The Management Committee then decided to look into creating a body, linked to the UCI ProTour, to promote cycling. The UCI would be a majority shareholder, but it would be open to investment by teams and organisers involved in the UCI ProTour.

The primary purpose of this body will be to optimise the financial potential of the UCI ProTour by making available to all parties involved in the tour, including organisers of the races that will join in the near future, the best possible opportunities in terms of TV production and marketing services, with a view to broadening cycling’s universal appeal.

In terms of sports organisation, the B World Championships will be discontinued, in line with the wishes of the Management Committee. In future, the Olympic places allocated through this event will be assigned through the Continental Championships and the UCI Continental Circuits, which are experiencing considerable growth in terms of both the number and quality of events.

The Management Committee also approved the creation of a UCI Paracycling World Cup.

The Management Committee took the decision to combine the Elite Road World Championships with the Juniors event beginning in 2011. Following this decision, the 2010 UCI Junior Road and Track World Championships (the last in this format) were granted to Offida in Italy.

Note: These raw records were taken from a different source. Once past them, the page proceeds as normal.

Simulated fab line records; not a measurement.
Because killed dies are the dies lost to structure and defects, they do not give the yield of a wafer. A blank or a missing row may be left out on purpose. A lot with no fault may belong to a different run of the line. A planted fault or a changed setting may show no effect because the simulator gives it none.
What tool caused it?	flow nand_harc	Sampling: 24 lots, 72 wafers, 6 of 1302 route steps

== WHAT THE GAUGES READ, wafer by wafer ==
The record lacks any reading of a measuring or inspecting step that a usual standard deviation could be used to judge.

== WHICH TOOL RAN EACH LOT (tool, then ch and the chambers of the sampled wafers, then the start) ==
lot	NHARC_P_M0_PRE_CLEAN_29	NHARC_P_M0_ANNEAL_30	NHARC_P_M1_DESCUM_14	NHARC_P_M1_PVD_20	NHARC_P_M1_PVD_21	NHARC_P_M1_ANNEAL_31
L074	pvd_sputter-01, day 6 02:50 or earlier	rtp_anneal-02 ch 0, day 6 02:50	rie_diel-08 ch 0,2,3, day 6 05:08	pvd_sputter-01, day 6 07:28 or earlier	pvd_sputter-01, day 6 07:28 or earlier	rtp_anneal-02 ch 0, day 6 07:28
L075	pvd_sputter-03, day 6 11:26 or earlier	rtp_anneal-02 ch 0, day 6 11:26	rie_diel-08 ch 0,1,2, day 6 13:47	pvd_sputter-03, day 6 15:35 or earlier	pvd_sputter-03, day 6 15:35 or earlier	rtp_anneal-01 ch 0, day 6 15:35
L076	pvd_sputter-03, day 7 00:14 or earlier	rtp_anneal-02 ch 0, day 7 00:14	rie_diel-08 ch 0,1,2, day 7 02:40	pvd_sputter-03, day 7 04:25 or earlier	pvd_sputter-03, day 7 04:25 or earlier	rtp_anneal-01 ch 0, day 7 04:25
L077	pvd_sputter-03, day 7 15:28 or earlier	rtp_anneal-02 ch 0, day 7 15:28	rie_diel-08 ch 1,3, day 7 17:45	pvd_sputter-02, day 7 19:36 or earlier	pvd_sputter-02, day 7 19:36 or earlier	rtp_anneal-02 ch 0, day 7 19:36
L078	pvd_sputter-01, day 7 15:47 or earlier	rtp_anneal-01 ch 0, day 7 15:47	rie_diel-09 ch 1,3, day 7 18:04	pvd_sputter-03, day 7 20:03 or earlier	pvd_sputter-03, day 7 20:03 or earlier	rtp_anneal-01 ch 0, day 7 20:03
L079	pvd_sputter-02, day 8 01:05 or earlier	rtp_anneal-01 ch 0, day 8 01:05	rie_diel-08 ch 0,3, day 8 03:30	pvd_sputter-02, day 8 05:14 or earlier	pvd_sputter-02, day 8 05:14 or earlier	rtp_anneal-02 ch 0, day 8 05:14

Finally, the Management Committee approved the track and cyclo-cross calendars (including the World Cups), which are available on the UCI website (www.uci.ch).

Regarding the current situation with the ASO, RCS and Unipublic events, the Management Committee noted that the French, Italian and Spanish National Federations had not yet asked for them to be registered on any of the calendars.

Consequently, and in accordance with the UCI rules, these events were deemed not to be part of the UCI international calendar.
As a result, the Management Committee has decided to invite the Presidents of the French, Italian, Spanish and Belgian Federations present at the UCI Cyclo-cross World Championships in Treviso to attend a meeting tomorrow to discuss this problem and work out a solution.